Three Systems, Not One
"Rate limiting" gets used as a catch-all for anything that rejects or slows down requests. But there are actually three distinct mechanisms, each protecting against a different failure mode, each asking a different question:
| Mechanism | Question it asks | What it protects |
|---|---|---|
| Load shedding | "Is this server healthy enough to handle ANY request?" | The server from itself |
| Rate limiting | "Is THIS CALLER sending too many requests?" | The system from abusive callers |
| Adaptive throttling | "Is the DOWNSTREAM struggling right now?" | Downstream services from this server |
A rate limiter won't save you when your server is OOM-ing — every user is within their quota, the server is just dying. Load shedding won't stop one customer from consuming 80% of your capacity — total concurrency is fine, the distribution is unfair. And neither will prevent you from hammering a downstream service that's already struggling.
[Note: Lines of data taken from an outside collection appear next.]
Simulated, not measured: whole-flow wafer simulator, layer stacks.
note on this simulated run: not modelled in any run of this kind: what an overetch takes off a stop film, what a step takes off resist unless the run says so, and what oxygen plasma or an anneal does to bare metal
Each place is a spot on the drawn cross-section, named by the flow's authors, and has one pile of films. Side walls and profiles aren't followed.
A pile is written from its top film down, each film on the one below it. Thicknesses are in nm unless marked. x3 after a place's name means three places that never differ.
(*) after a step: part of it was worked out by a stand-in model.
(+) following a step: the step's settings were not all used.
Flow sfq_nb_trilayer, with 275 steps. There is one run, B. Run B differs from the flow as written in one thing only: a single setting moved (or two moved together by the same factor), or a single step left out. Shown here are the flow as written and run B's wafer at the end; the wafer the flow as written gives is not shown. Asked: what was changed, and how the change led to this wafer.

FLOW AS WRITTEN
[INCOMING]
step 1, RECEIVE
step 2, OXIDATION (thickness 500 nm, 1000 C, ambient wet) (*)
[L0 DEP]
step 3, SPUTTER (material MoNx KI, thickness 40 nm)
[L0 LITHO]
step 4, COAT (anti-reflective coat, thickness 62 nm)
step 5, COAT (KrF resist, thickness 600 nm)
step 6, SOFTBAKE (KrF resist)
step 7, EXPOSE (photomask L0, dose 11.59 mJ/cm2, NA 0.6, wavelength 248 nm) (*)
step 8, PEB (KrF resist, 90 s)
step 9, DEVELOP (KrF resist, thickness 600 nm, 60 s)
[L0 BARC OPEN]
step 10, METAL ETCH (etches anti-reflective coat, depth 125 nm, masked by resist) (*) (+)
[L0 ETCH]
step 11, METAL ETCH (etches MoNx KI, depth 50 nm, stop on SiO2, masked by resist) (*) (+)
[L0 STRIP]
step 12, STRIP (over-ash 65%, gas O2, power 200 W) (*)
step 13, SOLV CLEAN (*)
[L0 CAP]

These are complementary systems. Treating them as one thing — or building only one of the three — leaves gaps that show up exactly when you need protection most.
The Three Layers
Each layer asks a different question. Each protects a different thing.
Layer 1 — Load Shedding protects this server from itself. Is memory pressure too high? Are there too many concurrent requests? Did a downstream just return RESOURCE_EXHAUSTED? If any of these are true, reject immediately — doesn't matter who the user is, doesn't matter what the request is. The building is at capacity.
Layer 2 — Rate Limiting protects the system from abusive users. Is this specific user, API key, or IP address sending more than their allowed share? This is the classic rate limiter — per-user counters, sliding windows, token buckets.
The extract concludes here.